Ron’s father made the name Bierwagen familiar, respected and perhaps feared in the nation’s capital, because he organized the transit workers there and became international vice president of their union. Walter led the 54-day strike of the city’s transit workers in 1953, and he was on a first-name basis with people on Capitol Hill and in the White House. “I really didn’t know him very well,” says Ron. “He was a workaholic. When he was in town he worked two shifts sometimes, and he was on the job mornings and evenings when he was the union boss.”
Ron was a standout pitcher at Greenbelt High School, and his dream was to become a major league ballplayer. He was, in fact, given tryouts and offered contracts by the Brooklyn Dodgers and the Washington Senators, but he decided not to sign. “I didn’t like the money,” he says. “I was making more as a grocery store clerk than they were offering. I needed as much money as I could get. I never thought about college then, because my family couldn’t afford it.” But the Korean War was in full fury, and anyone not in college was a prime draft prospect for the U.S. Army. He figured that the U.S. Air Force was a better choice, and in 1952 he signed on for a four-year tour of duty. Without an ROTC program behind him, he started out as an Airman 2nd. Class, “the bottom of the barrel,” as he puts it.
After basic training he spent nine months in Biloxi, Mississippi learning to be a radio intercept operator. “I volunteered for Korea, and they sent me to Shreveport, Louisiana,” he says. That’s the military for you. A year later he was sent overseas—not to Korea but to an RAF base in Mildenhall, England. He never did get to use his radio intercept training, but a couple of good things happened there: He played on the baseball team that won the Air Force Championship, and he received a letter from George Washington University offering him a baseball scholarship beginning in the 1956 academic year, after his honorable discharge from the military. He took it, and his life took a new turn.

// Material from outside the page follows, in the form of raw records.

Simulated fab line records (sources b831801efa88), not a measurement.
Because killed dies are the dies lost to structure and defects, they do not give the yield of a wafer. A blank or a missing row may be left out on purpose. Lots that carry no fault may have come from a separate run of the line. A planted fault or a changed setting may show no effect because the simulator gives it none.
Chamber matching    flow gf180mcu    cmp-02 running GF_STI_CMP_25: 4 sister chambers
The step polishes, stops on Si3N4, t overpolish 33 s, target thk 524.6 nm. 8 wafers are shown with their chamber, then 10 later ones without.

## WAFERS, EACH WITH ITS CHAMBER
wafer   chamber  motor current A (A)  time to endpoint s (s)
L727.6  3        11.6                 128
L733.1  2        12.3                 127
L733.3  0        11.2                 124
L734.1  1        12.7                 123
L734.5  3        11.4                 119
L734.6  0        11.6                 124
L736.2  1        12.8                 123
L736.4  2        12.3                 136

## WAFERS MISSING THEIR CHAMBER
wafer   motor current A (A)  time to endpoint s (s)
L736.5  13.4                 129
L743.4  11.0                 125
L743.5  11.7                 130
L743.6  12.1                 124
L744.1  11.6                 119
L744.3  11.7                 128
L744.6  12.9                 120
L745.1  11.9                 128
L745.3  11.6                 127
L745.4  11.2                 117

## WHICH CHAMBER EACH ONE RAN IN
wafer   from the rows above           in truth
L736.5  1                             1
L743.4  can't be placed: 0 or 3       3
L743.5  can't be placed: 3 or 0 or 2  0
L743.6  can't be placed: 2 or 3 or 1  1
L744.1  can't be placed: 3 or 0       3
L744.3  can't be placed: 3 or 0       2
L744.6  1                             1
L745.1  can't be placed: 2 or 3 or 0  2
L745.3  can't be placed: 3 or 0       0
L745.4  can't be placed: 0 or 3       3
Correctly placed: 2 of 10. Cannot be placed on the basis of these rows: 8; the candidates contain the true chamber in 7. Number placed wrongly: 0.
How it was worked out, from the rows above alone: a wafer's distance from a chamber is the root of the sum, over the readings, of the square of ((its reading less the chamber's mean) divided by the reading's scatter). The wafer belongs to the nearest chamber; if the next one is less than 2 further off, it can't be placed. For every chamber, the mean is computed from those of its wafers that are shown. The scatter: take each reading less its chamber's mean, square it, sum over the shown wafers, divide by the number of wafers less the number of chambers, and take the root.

While at GWU in 1958, he met Carol at a swimming pool in Rockville, Maryland, where he was a part-time lifeguard. Their romance blossomed quickly, and within a year they married. “I left GWU then for financial reasons. I needed a real job,” Ron remembers. He got one with Allis-Chalmers, a manufacturer of transmissions and heavy industrial equipment. Two years later he switched to a position with ACF Industries, which had a contract with the military to make aircraft simulators. From there it was a short hop, conceptually and geographically, to NASA. “We were living in Lanham, Maryland, and Goddard Space Flight Center was just down the road,” Ron says. His background with ACF seemed like a natural fit with the manned space program that had kicked off in 1958 and was given a huge boost by President Kennedy.
What appealed to Ron about working for NASA? “A job,” he says. “At first it was just a job. In the beginning I didn’t know what I would be doing.” Over time, the job turned out to be maintaining and managing the logistics, technical documentation and personnel training for NASA’s tracking stations around the globe. For unmanned spacecraft, NASA needed instantly available, long-duration space-to-ground communications, consisting of parabolic dish antennas and telemetric equipment located at numerous sites around the world. For manned flights and for deep space flights, more elaborate data networks were required. Data feeds from the ground sites, satellites and spacecraft had to be sent without delay to Goddard and to Houston. Any glitch in the Goddard network could be disastrous to the astronauts and the program.
“There were no tracking satellites in the beginning,” Ron says, “but there were ground tracking stations around the world. My responsibility was to make sure all of our stations were operable.
During the many missions, sometimes in Third World areas, we endured coups and the takeover of our equipment.” In war-torn Senegal, Ron’s team coped with a beetle-infested wilderness station and being accosted by armed renegades. “We never knew what might occur, but my team and I had to make certain we had the parts required during a mission and that the stations could function effectively.” They worked out of the Goddard Space Flight Center in Greenbelt, which collected, coordinated and transmitted the data and communications between the tracking centers, the astronauts and the control center in Houston. “Goddard made Houston look great,” Ron says. “The news coverage came from them (Houston), but our guys were the silent workers who kept it all going as smoothly as possible.”
While he was at it, this peripatetic network manager finished his bachelor of science degree in business administration by going to night school at Southeastern University in Washington, D.C. He opted for early retirement in 1994 after 31 years of government service, 27 of them with NASA. He received a letter of commendation for his long and valued service during the greatest growth period of the manned space program. “What an exciting time it was for all involved,” Ron confesses. “I absolutely loved this period in my career with NASA. I had great people with me, both under and over my position.”
In 1998 Ron and Carol decided to move south to enjoy their retirement years. They settled on Englewood, “where we could enjoy the warmth of wonderful weather, golf and good friends. We feel blessed with the many friends we have in the community,” says Ron.
NASA’s commendation included an observation that during Ron’s time as head of logistics for the tracking and data network, “there were no launch delays.” That is high praise in an institution that requires high-speed, on-time data relays to do its job, one in which the lives of astronauts depend on it. Ron and his team did their job well.
Just don’t ask him to brag about it.